BEIJING (Reuters) - China will exempt banks’ interest income from loans to small firms and rural households from value added tax, authorities said on Monday, in the latest step to address a long-standing issue of lack of financing to small firms.
The policy will be in effect from December 1, 2017 to the end of 2019, the finance ministry and tax administration said, while contracts for loans with small firms will also be free of stamp taxes from 2018 to 2020.
The supportive policies will apply to loans of 1 million yuan ($150,750) or less, said the notice posted on the finance ministry’s website.
The move was the latest of a series of top-level policy measures to boost financial support for China’s credit-starved small companies after Premier Li Keqiang highlighted their funding difficulties at a State Council meeting on Sept. 27.
Beijing has for years been looking for ways to encourage more financial support to China’s millions of small and mid-sized enterprises (SMEs), which account for most of the employment in China and are more productive than state firms
The big state firms are seen as the favored borrowers by China’s state-owned banks.
Small firms are also an important new driver of innovation, investment and consumption, Li said at the meeting, noting that SMEs still struggled to access loans.
The outstanding volume of loans to small firms was 23.5 trillion yuan as of the end of September, representing a year-on-year growth of 17.8 percent and accounting for one-third of total corporate loans, central bank data showed.
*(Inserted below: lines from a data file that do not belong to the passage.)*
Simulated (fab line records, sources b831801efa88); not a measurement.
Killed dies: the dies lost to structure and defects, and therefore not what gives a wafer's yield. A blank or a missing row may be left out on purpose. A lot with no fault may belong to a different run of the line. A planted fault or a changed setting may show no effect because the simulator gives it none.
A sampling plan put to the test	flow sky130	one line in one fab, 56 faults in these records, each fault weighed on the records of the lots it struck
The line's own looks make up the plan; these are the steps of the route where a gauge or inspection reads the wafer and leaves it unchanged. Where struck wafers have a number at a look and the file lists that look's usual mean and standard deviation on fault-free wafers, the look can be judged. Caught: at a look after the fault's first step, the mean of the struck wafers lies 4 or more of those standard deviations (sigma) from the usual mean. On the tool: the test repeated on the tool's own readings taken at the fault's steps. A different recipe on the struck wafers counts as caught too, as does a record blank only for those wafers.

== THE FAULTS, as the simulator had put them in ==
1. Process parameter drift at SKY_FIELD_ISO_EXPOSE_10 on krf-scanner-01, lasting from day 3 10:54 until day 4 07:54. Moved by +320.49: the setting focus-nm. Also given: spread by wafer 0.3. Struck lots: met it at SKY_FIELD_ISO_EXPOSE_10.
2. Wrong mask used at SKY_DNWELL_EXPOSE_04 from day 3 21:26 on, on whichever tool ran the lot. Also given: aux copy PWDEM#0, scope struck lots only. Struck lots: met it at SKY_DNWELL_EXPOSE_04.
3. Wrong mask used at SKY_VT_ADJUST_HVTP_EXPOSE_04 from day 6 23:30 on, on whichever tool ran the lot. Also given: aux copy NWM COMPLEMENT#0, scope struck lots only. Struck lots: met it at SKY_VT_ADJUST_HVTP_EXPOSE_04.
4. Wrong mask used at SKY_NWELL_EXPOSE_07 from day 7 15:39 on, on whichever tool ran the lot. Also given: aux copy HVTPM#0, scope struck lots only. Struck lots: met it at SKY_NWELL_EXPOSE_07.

Earlier this year, a number of the country’s largest state banks, led by Industrial and Commercial Bank of China Ltd (601398.SS)(1398.HK) and China Construction Bank Corp (0939.HK)(601939.SS), set up finance departments at the headquarter level to increase lending to SMEs.
China’s central bank in September cut the amount of cash that must be held as reserves for banks that meet certain requirements for lending to small business and the agricultural sector.